Firmware

Overall Structure ISR and multiplexing Sleep modes Debounce routine Buzzer themes

Hardware

MCU peripherals Voltages and power Tubes' discrete multiplexing Input protection

ISR and multiplexing

There’re 4 Interrupt Service Routines in the systems. 2 related to timers and 2 related to digital pins state change. Each of them is configured and enabled during their respective peripheral initialization routine.

Real Time Clock

A distinctive feature of this project is the implementation of the RTC using one of the MCU timer peripherals (TIMER 2). This way, code complexity is reduced since no communication with an external RTC is required, and the ability to keep track of time when there’s no external power is preserved, since the backup coin cell battery powers the MCU just to allow the internal RTC peripheral to work. Further explanation about it can be found here.
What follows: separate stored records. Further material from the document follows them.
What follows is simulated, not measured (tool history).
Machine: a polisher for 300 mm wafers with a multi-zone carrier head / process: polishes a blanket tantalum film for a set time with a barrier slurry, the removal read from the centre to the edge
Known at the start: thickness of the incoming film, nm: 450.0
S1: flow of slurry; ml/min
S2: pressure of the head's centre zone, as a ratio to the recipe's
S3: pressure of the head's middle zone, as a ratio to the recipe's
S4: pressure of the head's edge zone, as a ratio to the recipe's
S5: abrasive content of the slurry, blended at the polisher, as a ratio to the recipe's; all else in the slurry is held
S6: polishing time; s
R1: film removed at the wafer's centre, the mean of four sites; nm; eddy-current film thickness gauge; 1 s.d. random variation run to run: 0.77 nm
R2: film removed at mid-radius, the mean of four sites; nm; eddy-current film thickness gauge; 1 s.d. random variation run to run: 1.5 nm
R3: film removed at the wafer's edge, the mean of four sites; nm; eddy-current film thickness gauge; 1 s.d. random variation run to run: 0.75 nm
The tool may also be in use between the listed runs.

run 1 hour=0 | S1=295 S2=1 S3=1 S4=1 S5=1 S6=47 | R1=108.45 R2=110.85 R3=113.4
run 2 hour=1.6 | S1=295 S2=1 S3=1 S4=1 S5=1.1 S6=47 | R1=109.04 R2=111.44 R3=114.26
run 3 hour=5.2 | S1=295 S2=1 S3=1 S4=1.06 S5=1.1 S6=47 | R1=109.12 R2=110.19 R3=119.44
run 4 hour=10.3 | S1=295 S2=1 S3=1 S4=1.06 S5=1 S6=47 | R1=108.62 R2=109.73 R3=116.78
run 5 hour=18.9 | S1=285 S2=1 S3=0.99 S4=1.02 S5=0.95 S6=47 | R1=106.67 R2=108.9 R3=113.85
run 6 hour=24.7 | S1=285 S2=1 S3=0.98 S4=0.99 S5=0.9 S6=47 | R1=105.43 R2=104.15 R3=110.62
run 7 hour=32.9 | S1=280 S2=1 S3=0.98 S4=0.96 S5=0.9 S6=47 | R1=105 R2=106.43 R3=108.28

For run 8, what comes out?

Timer 2 works asynchronously: it has its own 32,768KHz low power watch crystal oscillator. Interrupts are generated once every second.

The handler updates the time structure with new values, taking into account the period of day (AM/PM), and time format (12h/24h):

time.sec++;
if(time.sec == 60){
    time.sec = 0;
    time.min++;
    if(time.min == 60){
        time.min = 0;
        time.hour++;

        // more code
    }
}

Also updates the BCD values of the digits to be displayed by the tubes:

time.s_tens = time.sec / 10;
time.s_units = time.sec % 10;
time.m_tens = time.min / 10;
time.m_units = time.min % 10;
time.h_tens = time.hour / 10;
time.h_units = time.hour % 10;

If the alarm is ENABLE, it checks for a match:

if(alarm.active){
    if(alarm.hour == time.hour){
        if(alarm.min == time.min){
            if(alarm.sec == time.sec){
                if(alarm.day_period == time.day_period){
                    match = TRUE;
                    alarm.triggered = TRUE;
                }
            }
        }
    }
}

And finally, if the clock is running with external power applied (12V adapter), it toggles an onboard LED and sends via the serial port (UART peripheral), a string with the current time in format hh:mm:ss:

if(EXT_PWR) {
    RTC_SIGNAL_TOGGLE();
    char string[9];

    /* string construction */

    uart_send_string(string);
    uart_send_string("\n\r");
} else {
    RTC_SIGNAL_SET(LOW);
}   

When no external power is applied, the RTC is the only peripheral that remains awake keeping track of time. Every second the ISR awakens the MCU to process the time update and goes back to sleep again.

General timer counter

Uses TIMER 3. This timer generates interrupts every 1ms. It has two main functions:

This is the one responsible for the system states’ timed loop execution by setting the loop = TRUE; flag.
It controls the Nixies’ multiplexing and fading scheme. Further explanation found here. Tubes’ anodes are updated once every 5ms (thus, overall refresh rate is 50Hz for all four tubes), and tubes’ cathodes are updated once every 1ms (same as the timer period), the latter being the one responsible for the fading effect used in some animations.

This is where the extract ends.